Okay, the anniversary weekend is over and life will return to normal. Well, not really, these next two weeks are going to be pretty crazy, but at least I’ll be back to twittering and blogging (which I am intentionally trying to do more of during Lent).

So I asked about “church” the other day and the thoughts that word invokes. I’m currently reading a book by Reggie McNeal called Missional Renaissance. This book is doing things to my thought process that have not been done for quite a long time. Its playing with my brain. I’ve taken more notes, underlined, circled, squared, drawn more lines, and dog eared more pages than any book so far this year and really any book since that insanely difficult philosophy of English class I took at Kennesaw in 2006 during my English major sting. (Side story- that was a crazy class, but amazing and made me fall more in love with philosophy. On the first day of the class the teacher started with this sentence, “Hello, my name is ___. You’re going to get three quarters of the way through this class and not know what the h3!! is going on…..that’s okay.” For 90% of the class she was dead on!)

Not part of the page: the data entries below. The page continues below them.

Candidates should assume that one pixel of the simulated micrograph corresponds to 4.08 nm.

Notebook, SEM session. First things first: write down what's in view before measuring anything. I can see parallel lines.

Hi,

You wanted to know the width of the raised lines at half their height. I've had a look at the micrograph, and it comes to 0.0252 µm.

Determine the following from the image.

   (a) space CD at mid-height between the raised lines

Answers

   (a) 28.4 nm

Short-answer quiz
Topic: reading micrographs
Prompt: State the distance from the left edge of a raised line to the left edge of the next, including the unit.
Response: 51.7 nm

The point is, this book is answering/saying the same thing/reinforcing many of the questions/conversations we’ve been asking/having/discussing as a leadership team at Cornerstone for the past few months, and its just been sitting on the shelf waiting to be read. My plan is to buy a copy for my wife as soon as I can, and then our leadership team and whoever else wants a copy after that. I try not to push books too much as far as, “You need to go read this.” But this is one that I would encourage everyone to read.

Without further ado, and before this post gets way too long, here’s one of the first quotes that’s by no means “revolutionary,” but is just one of those ideas that needs to live in you daily. Reggie writes:

Program driven churches and ministry organizations operate on the suspect but often unchallenged assumptions. These assumptions are that people will be better off if they just participate in certain activities that the church or organization has sanctioned for its ministry agenda…They [the participants][then] wonder, ‘Where’s the abundant life that was promised if we only participated more?’ The answer is that achieving abundant life will require intentional personal development.

Dang. That’s a big shift for a lot of people. This means no giving up. This means less, “I don’t feel like it today.” This means less, “Well, I’ll just let it slide for a couple of days, I’ll be fine.” This means less, “that last relationship was one thing, this one will be different.” This means less, “We’ll just talk about it tomorrow.” This means less, “I promise, tomorrow I’ll start reading and praying more.”

At the same time, it means, quit worrying about a bunch of rules (irony, I know) and dive in deep to that relationship with Jesus.

Achieving abundant life will require intentional personal development.